You can also use the JSON subscript operator to reference the members of a JSON object by name:

SELECT cart['name'] FROM mydataset.table1

+---------+
|  name   |
+---------+
| "Alice" |
| "Bob"   |
+---------+

For subscript operations, the expression inside the brackets can be any arbitrary string or integer expression, including non-constant expressions:

DECLARE int_val INT64 DEFAULT 0;

SELECT cart[CONCAT('it','ems')][int_val + 1].product AS item
FROM mydataset.table1;

+--------+
|  item  |
+--------+
| "food" |
| NULL   |
+--------+

Field access and subscript operators both return JSON types, so you can chain expressions that use them or pass the result to other functions that take JSON types.

These operators are syntactic sugar for the JSON_QUERY function. For example, the expression cart.name is equivalent to JSON_QUERY(cart, "$.name").
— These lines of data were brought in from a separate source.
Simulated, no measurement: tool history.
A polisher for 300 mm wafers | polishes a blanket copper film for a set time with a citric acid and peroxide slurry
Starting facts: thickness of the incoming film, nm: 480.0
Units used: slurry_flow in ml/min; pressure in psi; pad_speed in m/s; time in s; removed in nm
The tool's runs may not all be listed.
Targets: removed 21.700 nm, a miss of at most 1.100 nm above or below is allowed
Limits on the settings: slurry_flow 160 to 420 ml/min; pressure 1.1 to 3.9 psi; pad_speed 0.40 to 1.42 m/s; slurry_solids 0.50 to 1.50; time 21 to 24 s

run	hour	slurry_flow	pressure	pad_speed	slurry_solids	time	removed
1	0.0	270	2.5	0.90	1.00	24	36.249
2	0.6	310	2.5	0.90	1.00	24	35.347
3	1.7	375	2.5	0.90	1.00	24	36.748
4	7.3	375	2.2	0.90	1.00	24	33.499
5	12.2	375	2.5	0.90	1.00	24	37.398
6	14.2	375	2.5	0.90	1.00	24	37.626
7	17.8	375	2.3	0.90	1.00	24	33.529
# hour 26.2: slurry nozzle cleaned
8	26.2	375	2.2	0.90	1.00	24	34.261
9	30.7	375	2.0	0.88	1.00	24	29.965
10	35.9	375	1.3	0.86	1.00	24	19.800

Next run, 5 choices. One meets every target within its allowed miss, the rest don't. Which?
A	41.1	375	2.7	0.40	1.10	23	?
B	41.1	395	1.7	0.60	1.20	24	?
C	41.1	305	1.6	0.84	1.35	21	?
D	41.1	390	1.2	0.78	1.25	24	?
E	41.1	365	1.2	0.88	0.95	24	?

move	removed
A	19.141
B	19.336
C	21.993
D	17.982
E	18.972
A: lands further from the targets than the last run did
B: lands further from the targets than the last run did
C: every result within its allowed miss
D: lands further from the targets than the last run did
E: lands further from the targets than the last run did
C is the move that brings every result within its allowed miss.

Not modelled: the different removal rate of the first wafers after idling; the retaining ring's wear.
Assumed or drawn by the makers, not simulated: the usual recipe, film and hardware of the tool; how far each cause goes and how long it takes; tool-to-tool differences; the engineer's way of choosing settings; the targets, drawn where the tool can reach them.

If a member with the specified name is not found in the JSON object, or if the JSON array doesn't have an element with the specified position, then these operators return SQL NULL.

SELECT cart.address AS address, cart.items[1].price AS item1_price
FROM mydataset.table1;

+---------+-------------+
| address | item1_price |
+---------+-------------+
| NULL    | NULL        |
| NULL    | 5           |
+---------+-------------+

The equality and comparison operators are not defined on the JSON data type. Therefore, you can't use JSON values directly in clauses like GROUP BY or ORDER BY. Instead, use the JSON_VALUE function to extract field values as SQL strings, as described in the next section.

Extract values as strings

The JSON_VALUE function extracts a scalar value and returns it as a SQL string. It returns SQL NULL if cart.name doesn't point to a scalar value in the JSON.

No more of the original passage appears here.